91. Local authorities collect data on the condition of their networks using both technology and visual inspection methods. There is mixed evidence about how they can deploy this data in meaningful ways to cut maintenance costs and make the right decisions.
92. We believe that local authorities will only be able to make better use of available funds for road maintenance if they can target such funding well; this requires good data. Some of the data local authorities collect on the condition of the road network is passed to the Department for Transport. We are not confident that this data gives the DfT a true picture of the state of the local roads or that any comparison of areas would compare 'like with like' and allow meaningful conclusions to be drawn.
93. DfT publishes basic headline data on road condition. While this is a useful tool to compare a single data set over time, it is limited in scope and detail and does not provide the sort of detail given in external condition surveys published by third parties (e.g. the AIA in its annual ALARM survey). We welcome the DfT’s review of road condition surveying data and technology. We recommend that, given the previous Minister’s concerns about whether third party data is reliable, the DfT conduct an analysis of the merits of collecting richer data from local authorities and what cost this would represent to the taxpayer.
94. We recommend that, in its response to this Report, the Department explain whether the data it receives from local authorities on road condition is consistent and allows valid comparisons to be made, what it does with such data, how it is analysed and what action is taken on the back of conclusions that it draws.
95. Irrespective of the Department’s view on the merits of it collecting and publishing further data, it should make it easier for the public to report road condition concerns and access local authority road condition data. We recommend that DfT run an innovation competition to develop a platform that the public can use to make online reports about road condition direct to the relevant council and access real-time local road condition data. It could be searchable by factors such as council, constituency and postcode. It could also be used by councils to monitor their own performance and to generate data to allow them to benchmark on a time or geographical basis.

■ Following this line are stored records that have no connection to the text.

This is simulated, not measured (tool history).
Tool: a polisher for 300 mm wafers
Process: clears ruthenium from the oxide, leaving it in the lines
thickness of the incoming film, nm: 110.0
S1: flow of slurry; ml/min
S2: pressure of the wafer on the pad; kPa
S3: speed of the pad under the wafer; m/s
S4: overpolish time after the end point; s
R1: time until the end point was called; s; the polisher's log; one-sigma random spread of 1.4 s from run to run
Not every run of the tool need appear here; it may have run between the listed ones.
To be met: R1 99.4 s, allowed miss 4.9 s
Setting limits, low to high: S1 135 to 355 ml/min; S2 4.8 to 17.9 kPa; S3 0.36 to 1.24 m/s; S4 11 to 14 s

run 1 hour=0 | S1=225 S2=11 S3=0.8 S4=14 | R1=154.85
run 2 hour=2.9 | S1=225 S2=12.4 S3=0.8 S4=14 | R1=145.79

96. Like any physical asset, the highway network requires maintenance and renewal to counter deterioration. Planned, preventative maintenance, which involves resurfacing at regular intervals, is the most cost-effective method of keeping the road surface in good repair.190 The consequence of delaying essential work on roads is often to increase the bill for fixing the problem in the future, as well as additional costs from public liability exposure.191 In other words, as the DfT has said: “The costs of fixing the roads will rise exponentially if problems are left unattended – so holding back from work is truly a false economy”.192 The figure below illustrates how, as roads are left to deteriorate to a greater state of disrepair, the costs of maintenance increases:193
Figure 6: Road maintenance costs and network condition [source: DfT, Coventry City Council (LRF0021)]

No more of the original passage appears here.